Chancellor opens Klima-Arena

Experience and understand climate change

You can now find out how you are contributing to climate change and what you can do to protect the environment – at the new Klima-Arena in Sinsheim. "We can make better and swifter progress if everybody does their bit," said Chancellor Angela Merkel.

Chancellor Angela Merkel during a tour of the Klima-Arena, which she officially opened

Chancellor Angela Merkel at the opening of the Klima-Arena in Sinsheim: The new centre provides hands-on information about climate change and what we can all do to halt it.

Photo: Bundesregierung/Steins

Chancellor Angela Merkel opened the Klima-Arena (climate arena) of the foundation Klimastiftung für Bürger in Sinsheim with Baden-Württemberg’s state premier Winfried Kretschmann. More and more people and companies are considering what they can do to help mitigate climate change. "The Klima-Arena and the work of the foundation are vitally important," said the Chancellor, to help people find out more, to give them a chance to look at their ecological footprint when they do their shopping for instance, and to gain a feeling for this.

Once you know how, you can mitigate climate change

The Klima-Arena allows people to experience climate change and understand it. Once you understand it, you can change the way you live in order to tackle climate change, declared Angela Merkel.

The foundation (Klimastiftung für Bürger) encourages everyone to become actively involved. It aims to provide information about how every one of us can live and act more responsibly and how we can reduce our resource consumption.

It offers training, campaigns and activities for schools, nurseries and other public facilities. For instance, the Klima-Arena cooperates with the government-assisted early education initiative "Haus der kleinen Forscher" (Little Scientists’ House).

Germany has a special responsibility as an industrialised country

The latest scientific reports indicate that the rate of climate change is faster than was thought even a few years ago, said Angela Merkel. The German government has set itself the goal of becoming climate neutral by 2050 – as have many other European countries and a total of over 60 states. She is convinced that this extremely ambitious goal can be achieved, stressed the Chancellor.

Although Germany accounts for one per cent of the world’s population, it is responsible for two per cent of global greenhouse gas emissions. As a leading industrialised state we have a duty to change the way we live. Policy-makers must put in place the framework for reconciling prosperity and sustainability, she added.
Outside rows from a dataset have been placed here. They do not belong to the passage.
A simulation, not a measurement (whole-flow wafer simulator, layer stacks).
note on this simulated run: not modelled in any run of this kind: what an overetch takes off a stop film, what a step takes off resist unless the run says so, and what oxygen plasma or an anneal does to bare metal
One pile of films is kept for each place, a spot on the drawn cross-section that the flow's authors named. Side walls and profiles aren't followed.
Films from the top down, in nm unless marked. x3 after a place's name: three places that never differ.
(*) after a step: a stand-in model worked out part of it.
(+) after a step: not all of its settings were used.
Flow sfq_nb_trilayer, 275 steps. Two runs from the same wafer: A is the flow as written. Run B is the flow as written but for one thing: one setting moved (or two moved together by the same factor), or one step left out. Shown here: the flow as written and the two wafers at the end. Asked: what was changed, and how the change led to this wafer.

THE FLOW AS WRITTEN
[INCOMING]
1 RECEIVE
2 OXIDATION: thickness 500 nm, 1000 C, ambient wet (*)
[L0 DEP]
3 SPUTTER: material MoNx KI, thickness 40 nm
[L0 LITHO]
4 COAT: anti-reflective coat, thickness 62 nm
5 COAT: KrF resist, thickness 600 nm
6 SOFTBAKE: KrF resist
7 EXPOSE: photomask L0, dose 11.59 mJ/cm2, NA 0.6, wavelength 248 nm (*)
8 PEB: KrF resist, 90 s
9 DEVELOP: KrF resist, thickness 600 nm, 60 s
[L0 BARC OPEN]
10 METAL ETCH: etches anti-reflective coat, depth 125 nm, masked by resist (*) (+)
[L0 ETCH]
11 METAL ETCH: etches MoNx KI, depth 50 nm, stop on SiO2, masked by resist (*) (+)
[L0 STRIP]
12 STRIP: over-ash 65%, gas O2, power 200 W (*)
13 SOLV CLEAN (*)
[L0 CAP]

Launching climate legislation

With its climate action programme and the planned Climate Action Act, the German government initially intends to reduce greenhouse gas emissions by 55 per cent by 2030. It will ensure that a reliable and verifiable monitoring system is very firmly anchored in the legislation, said Angela Merkel.

People must know what changes are coming. The market price attached to CO2 emissions will be rendered socially acceptable. A lot must still be done in terms of the building stock and heating. That is why assistance is to be available to help people replace old oil central heating systems.

The transport sector remains a problem. In spite of improved technology and energy efficiency, CO2 emissions have not decreased in this sector. Alternative engine technology (electric engines and hydrogen fuel cell technology) will help advance climate action here too. Angela Merkel announced a number of items of legislation for the coming months.